Originally, the lift-off had been planned for Thursday, December 4th. However, a series of incidents involving a small boat compromising the range safety exclusion zone, difficult winds over the launch pad, and then technical issues with two fuel valve systems aboard the Delta IV Heavy rocket, prompted the delay of the mission by 24 hours. But when the mission did get under way, it did so flawlessly, and continued in that manner right through until splashdown 4.5 hours later.

The two fairings which protect the Service Module as it sets between the Orion capsule and the upper stage of its launch booster (and which also take a fair amount of the dynamic pressures the vehicle experiences during launch) are jettisoned
The two fairings which protect the Service Module as it sets between the Orion capsule and the upper stage of its launch booster (and which also take a fair amount of the dynamic pressures the vehicle experiences during launch) are jettisoned

Orion launched precisely on time, lifting-off in the post-dawn light of Florida’s Space Coast, and rising smoothly from Launch Complex 37 at Canaveral Air Station. The textbook launch was followed by a mission that followed the flight plan with amazing accuracy to the point where the craft, after a journey that carried it further than any vehicle intended to carry humans has flown in 42 years, and  which saw it punch its way back through the Earth’s atmosphere at 32,000 kph, splashed down just three kilometres or so from its planned target point.

The mission, called Exploration Flight Test 1, was uncrewed, and intended to test all of the critical systems for the vehicle with the exception of the Service Module, which won’t fly until the next Orion mission in 2017. Through the flight all of the system vital to the safety of a crew were put through their paces: the Launch Abort System, radiation protection, heat shield, and multiple parachute systems and the floatation system, together with all the vehicle’s complex flight avionics and software.

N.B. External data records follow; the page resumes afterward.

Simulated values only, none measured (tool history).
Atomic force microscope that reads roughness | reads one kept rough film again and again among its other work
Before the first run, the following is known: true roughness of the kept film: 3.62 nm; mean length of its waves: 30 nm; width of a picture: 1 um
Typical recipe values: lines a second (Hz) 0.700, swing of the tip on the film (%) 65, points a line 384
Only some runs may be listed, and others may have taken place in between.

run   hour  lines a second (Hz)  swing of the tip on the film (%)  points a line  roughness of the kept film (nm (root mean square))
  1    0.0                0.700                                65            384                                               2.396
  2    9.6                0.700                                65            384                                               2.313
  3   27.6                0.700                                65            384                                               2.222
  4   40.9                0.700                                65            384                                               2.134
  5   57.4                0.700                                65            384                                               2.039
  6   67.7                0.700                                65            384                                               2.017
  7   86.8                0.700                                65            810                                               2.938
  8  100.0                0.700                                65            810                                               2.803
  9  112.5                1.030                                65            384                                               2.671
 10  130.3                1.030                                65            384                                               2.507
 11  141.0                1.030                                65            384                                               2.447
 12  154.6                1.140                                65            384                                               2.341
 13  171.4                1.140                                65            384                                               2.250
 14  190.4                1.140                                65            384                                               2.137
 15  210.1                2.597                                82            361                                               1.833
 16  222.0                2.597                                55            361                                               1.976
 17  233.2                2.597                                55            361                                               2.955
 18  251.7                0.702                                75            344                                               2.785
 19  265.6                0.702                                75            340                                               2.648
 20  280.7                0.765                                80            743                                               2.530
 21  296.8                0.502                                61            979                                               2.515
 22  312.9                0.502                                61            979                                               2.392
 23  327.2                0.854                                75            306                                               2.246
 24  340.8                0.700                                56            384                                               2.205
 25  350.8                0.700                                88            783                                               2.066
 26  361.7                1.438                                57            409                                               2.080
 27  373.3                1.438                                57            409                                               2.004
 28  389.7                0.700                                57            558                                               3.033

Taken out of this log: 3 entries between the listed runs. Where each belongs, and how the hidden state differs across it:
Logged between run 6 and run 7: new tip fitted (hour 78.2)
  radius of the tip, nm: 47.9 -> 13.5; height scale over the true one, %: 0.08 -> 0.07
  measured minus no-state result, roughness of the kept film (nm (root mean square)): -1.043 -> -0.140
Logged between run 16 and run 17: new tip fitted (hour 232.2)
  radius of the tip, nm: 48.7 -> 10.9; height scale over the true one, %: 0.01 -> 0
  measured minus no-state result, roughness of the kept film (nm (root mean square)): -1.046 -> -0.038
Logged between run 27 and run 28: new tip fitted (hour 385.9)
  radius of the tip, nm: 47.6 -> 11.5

The limb of the Earth as Orion reaches some 4,000 km from its home, on its way to over 5,800 km, before making its return
The limb of the Earth as Orion reaches some 4,000 km from its home, on its way to over 5,800 km, before making its return

So well did the vehicle perform through the flight that it was, in some ways, mundane; milestones came and went without a hitch, with only the launch and re-entry / splashdown forming points of drama / excitement. But really, that’s the whole point; problems aren’t what you need on a space mission. Let Hollywood play with them, but leave them out of the real thing.

Following launch, the vehicle rapidly climbed to orbit, the Delta launch vehicle’s two side boosters dropping away after the first few minutes of the flight to leave the core booster to get the vehicle to its initial height. Separation of the upper stage, complete with the “dummy” Service Module and Orion capsule then occurred, follow by the jettisoning of the fairings covering what would normally be the Service Module, and the ejection of the Launch Abort System (which, in a real mission, would automatically pull the capsule, which it enshrouds during launch, away from the main rocket the millisecond a serious anomaly in the rocket’s flight status is detected).

Re-entry: a camera aboard Orion captures the limb of the Earth, with the flames of super-heated plasma just visible as the bow-shock wave of the craft's entry into the atmosphere generate temperatures of 2,200C (twice that of molten lava) directly in front of the capsule, and around 1,800C around it, all of which is prevented from burning-up the vehicle by the presence of the heat shield 2under" the capsule and the shuttle-like thermal tiles covering its conical sides
Re-entry: a camera aboard Orion captures the limb of the Earth, with the flames of super-heated plasma just visible at the top, as the bow shock compression of air in front of the craft generates enormous friction with the air around it. Temperatures within the plasma reach 2,200C (twice that of molten lava) directly in front of the capsule, and about 1,800C around it, all of which is prevented from burning-up the vehicle by the presence of the heat shield “under” the capsule and the shuttle-like thermal tiles covering its conical sides

Passing through the Van Allen radiation belts – a critical test for the vehicle’s radiation protection and its electronics – Orion rose to a height of over 5,800 km above the Earth prior to separating from the Delta upper stage and “dummy” Service Module to start its return to Earth under its own power. This allowed mission planners to test the vehicle’s propulsion systems, which also functioned perfectly and with a greater degree of accuracy than had been expected.

Indeed, the only “failures” encountered with the flight, were the loss of the parachute bay cover – a section of the spacecraft which protects Orion’s parachute systems, and which is jettisoned for later recovery following re-entry into the Earth’s atmosphere – and the first set of drogue ‘chutes deployed. Following splash down, it was discovered that one of the 35-6 metre diameter main parachutes had sunk before it could be recovered, and one of the five floatation devices used to right the craft should it land inverted in the water (it didn’t), had failed to inflate.  All of these are really minimal loses when compared to the overall success of the flight.

A great shot from the recovery ship USS Anchorage, sent via the NASA Google Hangout covering the mission, showing Orion EFT-1 descending under 3 fully deployed main parachutes
A great shot from the recovery ship USS Anchorage, sent via the NASA Google Hangout covering the mission, showing Orion EFT-1 descending under 3 fully deployed main parachutes

There will now be a three-year pause in Orion flights. This will allow the first Service Module to be built and delivered to NASA by the European Space Agency and, more particularly, allow NASA to complete the construction of the first in its new generation of launch vehicles, a rocket simply referred to as the Space Launch System.

Even so, and as I recently blogged, Orion EFT-1 marks the first step in what will hopefully, political will allowing, be a new era in the exploration of our solar system. As such, and despite more than fifty years having passed since the first man orbited the Earth, it is fair to say that where space flight is concerned, the human adventure is just beginning.